Prime Minister Theresa May has said she is disappointed by the US’s “unjustified decision” to slap tariffs on EU steel and aluminium.
The tariffs of 25% on steel and 10% on aluminium, which affect the EU, Canada and Mexico, came into effect on Friday.
All three are planning retaliatory moves.
Mrs May said the EU and UK should be exempted and would work together to “protect and safeguard our workers and industries”.
UK Steel said the tariffs, which apply to a wide range of steel and aluminium products such as sheets, plates, bars, pipes and “semi-finished” products, will damage not only the UK steel sector but also the US economy.
It comes just as the sector is recovering from the 2016 steel crisis caused by oversupply and slack demand.
About 31,000 people across the UK work in steel production and many more in the supply chain. There are steel mills in the North East, East Midlands, Yorkshire, and Wales.
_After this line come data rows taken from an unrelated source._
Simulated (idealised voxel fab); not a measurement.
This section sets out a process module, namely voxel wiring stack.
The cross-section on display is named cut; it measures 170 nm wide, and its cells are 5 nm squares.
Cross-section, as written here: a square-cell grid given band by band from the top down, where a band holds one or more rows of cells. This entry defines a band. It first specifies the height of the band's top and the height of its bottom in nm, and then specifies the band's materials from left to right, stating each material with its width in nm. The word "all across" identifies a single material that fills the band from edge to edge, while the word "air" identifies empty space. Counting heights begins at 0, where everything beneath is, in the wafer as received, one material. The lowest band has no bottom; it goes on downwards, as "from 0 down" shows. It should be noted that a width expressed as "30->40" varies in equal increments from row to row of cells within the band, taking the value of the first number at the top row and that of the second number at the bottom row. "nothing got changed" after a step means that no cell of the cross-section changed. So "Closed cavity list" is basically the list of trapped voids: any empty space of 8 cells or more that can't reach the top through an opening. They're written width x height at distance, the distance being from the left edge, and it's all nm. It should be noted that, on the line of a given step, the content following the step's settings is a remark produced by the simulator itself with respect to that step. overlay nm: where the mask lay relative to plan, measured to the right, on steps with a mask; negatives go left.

In a statement on Friday, Mrs May said: “I am deeply disappointed at the unjustified decision by the US to apply tariffs to EU steel and aluminium imports.
“The US, EU and UK are close allies and have always promoted values of open and fair trade across the world.
“Our steel and aluminium industries are hugely important to the UK, but they also contribute to US industry including in defence projects which bolster US national security.
“The EU and UK should be permanently exempted from tariffs and we will continue to work together to protect and safeguard our workers and industries.”
UK International Trade Secretary Liam Fox, who is hoping to strike a post-Brexit trade deal with the US, said it was “very unfortunate if we get into this tit-for-tat position, especially with one of our closest allies” adding: “Nobody wins in a trade war, there are only casualties.”
President Trump justified the move on national security grounds by arguing that global oversupply of steel and aluminium, driven by China, threatened American steel and aluminium producers.
Earlier Labour’s shadow international trade secretary said the decision had been “based on a lie” and was simply an act of economic protectionism.
Barry Gardiner said Europe needed to show it would not be “cowed” and should pursue “proportionate” action through the World Trade Organisation.
“We believe in a multilateral rules-based system,” he told BBC Radio 4’s Today programme. “President Trump does not. He wants to break up that system.
“We have to see this as part of a pattern of behaviour and respond strongly to it and make clear to him we are not susceptible to the intimidation, threats and bullying that he is putting in place.”
Leaders from other affected nations reacted furiously, setting out tariffs on the US, ranging from steel to sleeping bags and ballpoint pens.
According to UK Steel – the body which represents steel producers across the country – 7% of steel exports, worth £360m, go to the US.
Tata Steel, which employs 8,500 people across the UK, including 7,000 in Wales, has called for “swift and robust action” in response to the steel tariffs.
UK exports of aluminium to the US are tiny, but in March the UK’s Aluminium Federation said it was concerned about the impact 10% tariffs could have.